Make your move, Sir Rod
- 17 minutes ago
- 2 min read

Stories of employees getting ambushed and stitched up in employment mediations are nothing new to us, in fact Leighton Associates was born of a couple of such stitch-ups and subsequent enforcement action (Tauranga City Council v Brown aka ALA v ITE, Victoria University of Wellington v Sawyer, both 2017), and kept busy by several since.
Today we have been treated to the spectacle of a glorious desecration of an employment NDA (non-disclosure agreement), that was executed in 2025 presumably under Section 149 of the Employment Relations Act 2000. Sir Rod Drury, New Zealander of the Year (for now), was the beneficiary of that NDA. But not anymore.
The most common use of s 149 is to facilitate a confidential settlement of a personal grievance to avoid costlier litigation. It could be an employee who claims they have been unjustifiably dismissed, or is still working but has been unjustifiably disadvantaged and perhaps the most pragmatic way to resolve that dispute is to negotiate an exit package.
Briton Zelda Perkins was paid £75,000 for her silence by sex offender and currently jailed movie mogul Harvey Weinstein in 1998, and famously brought the NDA before a parliamentary inquiry in 2017. We uploaded that to our blogsite in January 2021.
A few days later, UK Solicitors Regulation Authority, similar to the NZ Lawyers and Conveyancers Disciplinary Tribunal, halted its investigation into Weinstein’s solicitor (who had drafted the NDA more than two decades earlier) on mental health grounds.

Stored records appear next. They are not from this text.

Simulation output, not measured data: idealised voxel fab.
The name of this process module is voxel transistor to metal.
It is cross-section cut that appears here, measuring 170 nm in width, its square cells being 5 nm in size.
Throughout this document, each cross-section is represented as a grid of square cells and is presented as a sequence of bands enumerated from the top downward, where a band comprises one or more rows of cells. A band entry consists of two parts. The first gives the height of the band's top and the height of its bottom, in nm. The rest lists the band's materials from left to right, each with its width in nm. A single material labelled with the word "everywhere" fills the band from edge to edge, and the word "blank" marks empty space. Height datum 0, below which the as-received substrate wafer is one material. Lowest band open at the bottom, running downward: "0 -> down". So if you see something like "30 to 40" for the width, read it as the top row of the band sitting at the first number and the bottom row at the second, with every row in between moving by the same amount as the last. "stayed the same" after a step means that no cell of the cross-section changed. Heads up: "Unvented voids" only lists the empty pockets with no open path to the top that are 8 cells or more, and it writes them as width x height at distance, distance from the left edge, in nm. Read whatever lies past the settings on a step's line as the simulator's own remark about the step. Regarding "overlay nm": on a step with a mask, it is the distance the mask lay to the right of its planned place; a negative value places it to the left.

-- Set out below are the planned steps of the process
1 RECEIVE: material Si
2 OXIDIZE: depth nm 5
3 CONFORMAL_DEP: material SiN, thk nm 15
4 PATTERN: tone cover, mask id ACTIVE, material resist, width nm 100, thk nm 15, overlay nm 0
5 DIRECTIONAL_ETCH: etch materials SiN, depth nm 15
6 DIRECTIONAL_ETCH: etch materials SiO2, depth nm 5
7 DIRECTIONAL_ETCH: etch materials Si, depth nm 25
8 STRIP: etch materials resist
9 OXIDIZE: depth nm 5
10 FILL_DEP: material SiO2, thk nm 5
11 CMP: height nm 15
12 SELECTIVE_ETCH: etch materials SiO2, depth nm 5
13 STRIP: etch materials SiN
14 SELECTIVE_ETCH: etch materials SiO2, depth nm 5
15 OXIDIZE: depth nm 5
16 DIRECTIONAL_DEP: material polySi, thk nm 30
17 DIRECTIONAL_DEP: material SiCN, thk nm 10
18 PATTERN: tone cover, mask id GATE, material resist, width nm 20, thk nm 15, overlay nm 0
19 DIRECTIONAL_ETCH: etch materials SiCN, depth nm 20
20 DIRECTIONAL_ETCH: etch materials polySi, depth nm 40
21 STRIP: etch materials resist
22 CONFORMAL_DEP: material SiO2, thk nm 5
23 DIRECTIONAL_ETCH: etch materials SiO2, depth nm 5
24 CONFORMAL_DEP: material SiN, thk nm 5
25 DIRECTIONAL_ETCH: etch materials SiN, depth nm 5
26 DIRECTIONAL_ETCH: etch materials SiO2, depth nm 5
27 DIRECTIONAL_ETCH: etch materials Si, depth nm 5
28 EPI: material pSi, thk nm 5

Back to Drury - he is not accused of any criminal act as far as we know, but as investigative journalist Paula Penfold has reported, Drury’s personal chef has revealed that she signed an employment NDA last year.
The title speaks for itself.
Former Sir Rod Drury employee speaks despite confidential settlement: 'He kissed me over 50 times' | Stuff (6 May 2026)
We’ve heard public sector employers and their counsel bang on about the “sanctity and integrity” of an employment settlement agreement, sometimes called a Record of Settlement (RoS). Some RoS have a non-disparagement clause too.
In late-2024 we wrote about a real estate agent being sued twice in the Employment Relations Authority, by her ex-employer and competitor, for breaching the non-disparagement clause. Both times the enforcing employer won a lowball amount and looked vindictive to any outsider. I have spoken to the target Ms Brown, who found the enforcement to be annoying, but an acceptable cost of doing business in a competitive market.
Northland Real Estate agent sued for disparagement by ex-employer, twice (29 November 2024)
Will Drury enforce against Ms Ruddle, seeking a penalty, damages and costs if she comes back to New Zealand?
We dare you to, Sir Rod. We double dare you.